And wouldn't it be nice if the science-fantasy genre, recently festooned with cotton-candy aliens and the air of suburban benevolence, could be refreshed by making contact with the laws of dramatic gravity? As it happens, Cocoon has many familiar elements: it could be called E.T. Meets the Over-the-Hill Gang, or On Golden Pod. Like last Christmas' Starman, it contains a love story ^ between an extraterrestrial (Tahnee Welch, Raquel's lithe and stunning daughter) and a young American (Steve Guttenberg); here sex is represented as a love-light that ricochets around the swimming pool. Like E.T. and a dozen other fantasy films, it boasts gorgeous, if insubstantial special effects from George Lucas' Industrial Light & Magic studio. And there is just enough locker-room humor to keep the gross-out brigade from snoring in their seats. But the film alchemizes these elements through its tone of gentle melancholy. For nesting inside Cocoon is a parable about life meeting death -- an affecting mortality play about old people touched or affected by America's youth culture.
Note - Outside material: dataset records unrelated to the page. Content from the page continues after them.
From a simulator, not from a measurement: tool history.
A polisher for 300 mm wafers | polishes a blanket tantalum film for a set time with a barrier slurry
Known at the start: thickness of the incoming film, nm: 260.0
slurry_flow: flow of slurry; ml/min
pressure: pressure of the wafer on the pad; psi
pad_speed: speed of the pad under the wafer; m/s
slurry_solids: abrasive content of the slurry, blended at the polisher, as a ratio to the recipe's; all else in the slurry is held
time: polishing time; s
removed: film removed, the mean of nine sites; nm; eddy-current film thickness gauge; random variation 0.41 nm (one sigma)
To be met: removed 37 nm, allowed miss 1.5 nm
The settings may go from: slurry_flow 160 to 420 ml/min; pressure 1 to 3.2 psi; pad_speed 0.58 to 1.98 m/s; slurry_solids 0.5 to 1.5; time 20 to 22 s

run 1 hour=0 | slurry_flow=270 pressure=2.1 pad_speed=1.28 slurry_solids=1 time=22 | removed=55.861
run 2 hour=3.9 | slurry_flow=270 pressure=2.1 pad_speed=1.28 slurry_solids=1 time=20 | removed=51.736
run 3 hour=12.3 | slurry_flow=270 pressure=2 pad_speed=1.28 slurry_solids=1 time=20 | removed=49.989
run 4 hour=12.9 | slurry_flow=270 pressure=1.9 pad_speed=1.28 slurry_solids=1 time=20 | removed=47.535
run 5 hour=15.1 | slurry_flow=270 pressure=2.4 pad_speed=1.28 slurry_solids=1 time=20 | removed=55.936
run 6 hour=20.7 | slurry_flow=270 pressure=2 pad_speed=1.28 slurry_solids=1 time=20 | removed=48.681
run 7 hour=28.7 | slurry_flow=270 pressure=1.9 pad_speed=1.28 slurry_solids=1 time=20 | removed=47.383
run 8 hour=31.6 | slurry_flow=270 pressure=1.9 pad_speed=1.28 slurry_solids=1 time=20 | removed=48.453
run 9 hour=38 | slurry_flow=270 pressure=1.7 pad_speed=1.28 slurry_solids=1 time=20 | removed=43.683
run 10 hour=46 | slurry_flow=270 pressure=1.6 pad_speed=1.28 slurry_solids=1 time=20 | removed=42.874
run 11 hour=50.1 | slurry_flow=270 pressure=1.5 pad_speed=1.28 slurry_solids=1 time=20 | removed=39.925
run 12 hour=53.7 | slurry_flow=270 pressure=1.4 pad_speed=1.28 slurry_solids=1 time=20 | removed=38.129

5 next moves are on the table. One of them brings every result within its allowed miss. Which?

The film's heroes are, after all, a half- century closer to death than its audience is. Art (Don Ameche), Ben (Wilford Brimley) and Joe (Hume Cronyn) are not mopes or sticks or hypochondriacs, but they know that their time has nearly elapsed, that their body clocks are running down, that pleasures of the flesh are now memories or might-have-beens. So their transformation into rakehells is both joyous and poignant. It is delicious to watch Ameche, 77, Cronyn, 73, and Brimley, 50 (but he can pass for old), kicking up dust as the stars of a geezer's Porky's. But for the characters' wives and girlfriends (Gwen Verdon, Jessica Tandy, Maureen Stapleton), the spectacle is bittersweet. They realize that at any age, men must be boys, and women must be their sandbox playmates or their strict mothers. Some genders will just never grow up.
But some genres will. By the end, when these sunset adventurers take an outward-bound voyage toward a peaceful death, or into eternal life, this film has charted its serene course. One hopes that moviegoers will take Cocoon to their teenage hearts and make a box-office smash of the summer's sweetest, saddest, most exhilarating fable.